Why doesn't DX9 support simple Quads?

Humus

Crazy coder
Veteran
I've wondered about this before, but it haven't bothered me so much since I mostly use OpenGL and the few cases when I use D3D I haven't really needed it. Why doesn't D3D, even in DX9, still not support quads as a primitive type? Doesn't pretty much all hardware support it anyway?

I just basically ported my particle system code from my old framework into my new one, and now I made it API independent. A particle system basically produces loads of independent quads every frame. In OpenGL I can just pass the quads to the API and be done. In D3D however I must workaround the lack of quads by either duplicate vertices (50% higher AGP traffic) or by using an index buffer (33% higher AGP traffic (unless I create one static "large enough" buffer)).

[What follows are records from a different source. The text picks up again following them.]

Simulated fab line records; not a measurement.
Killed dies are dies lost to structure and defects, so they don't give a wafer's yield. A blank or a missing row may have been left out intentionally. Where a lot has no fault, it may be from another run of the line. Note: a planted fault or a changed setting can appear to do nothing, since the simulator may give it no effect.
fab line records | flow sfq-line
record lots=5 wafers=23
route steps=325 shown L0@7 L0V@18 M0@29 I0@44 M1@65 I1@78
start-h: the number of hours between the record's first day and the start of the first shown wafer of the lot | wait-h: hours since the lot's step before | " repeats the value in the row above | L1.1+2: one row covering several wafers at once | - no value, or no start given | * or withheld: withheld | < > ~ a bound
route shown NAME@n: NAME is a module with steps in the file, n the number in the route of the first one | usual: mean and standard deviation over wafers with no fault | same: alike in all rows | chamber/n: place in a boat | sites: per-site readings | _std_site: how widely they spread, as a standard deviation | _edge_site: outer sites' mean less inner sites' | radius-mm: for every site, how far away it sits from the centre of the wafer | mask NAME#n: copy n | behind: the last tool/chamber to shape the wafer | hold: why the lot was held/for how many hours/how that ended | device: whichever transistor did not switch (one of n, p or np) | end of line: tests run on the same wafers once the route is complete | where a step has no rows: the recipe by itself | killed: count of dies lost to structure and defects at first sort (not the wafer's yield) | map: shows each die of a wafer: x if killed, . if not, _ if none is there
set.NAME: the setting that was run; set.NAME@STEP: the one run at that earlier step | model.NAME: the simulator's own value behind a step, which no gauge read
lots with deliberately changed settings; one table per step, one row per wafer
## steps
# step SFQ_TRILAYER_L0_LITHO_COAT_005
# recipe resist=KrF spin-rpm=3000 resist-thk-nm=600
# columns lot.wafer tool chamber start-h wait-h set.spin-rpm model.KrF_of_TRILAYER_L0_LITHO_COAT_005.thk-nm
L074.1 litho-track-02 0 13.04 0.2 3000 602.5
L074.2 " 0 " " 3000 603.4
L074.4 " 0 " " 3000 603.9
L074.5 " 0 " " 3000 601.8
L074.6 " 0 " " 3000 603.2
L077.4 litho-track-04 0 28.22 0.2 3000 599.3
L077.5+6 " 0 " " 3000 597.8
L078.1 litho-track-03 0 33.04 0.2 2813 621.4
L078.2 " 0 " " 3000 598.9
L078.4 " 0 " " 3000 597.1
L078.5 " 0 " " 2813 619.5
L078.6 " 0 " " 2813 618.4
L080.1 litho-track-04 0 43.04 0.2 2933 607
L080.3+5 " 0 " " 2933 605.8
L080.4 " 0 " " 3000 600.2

I can't see any real reason why quads shouldn't be supported.
 
Humus said:
I've wondered about this before, but it haven't bothered me so much since I mostly use OpenGL and the few cases when I use D3D I haven't really needed it. Why doesn't D3D, even in DX9, still not support quads as a primitive type? Doesn't pretty much all hardware support it anyway?
I don't think so.
I just basically ported my particle system code from my old framework into my new one, and now I made it API independent. A particle system basically produces loads of independent quads every frame. In OpenGL I can just pass the quads to the API and be done. In D3D however I must workaround the lack of quads by either duplicate vertices (50% higher AGP traffic) or by using an index buffer (33% higher AGP traffic (unless I create one static "large enough" buffer)).

I can't see any real reason why quads shouldn't be supported.
I don't understand your complaints here. A triangle strip = 4 vertices, same as a quad, right?. Why not use a triangle stripd/fan for a "quad"? If you really want to save AGP bandwidth (not a major concern is most cases anyway), use point sprites as they are only a single vertex.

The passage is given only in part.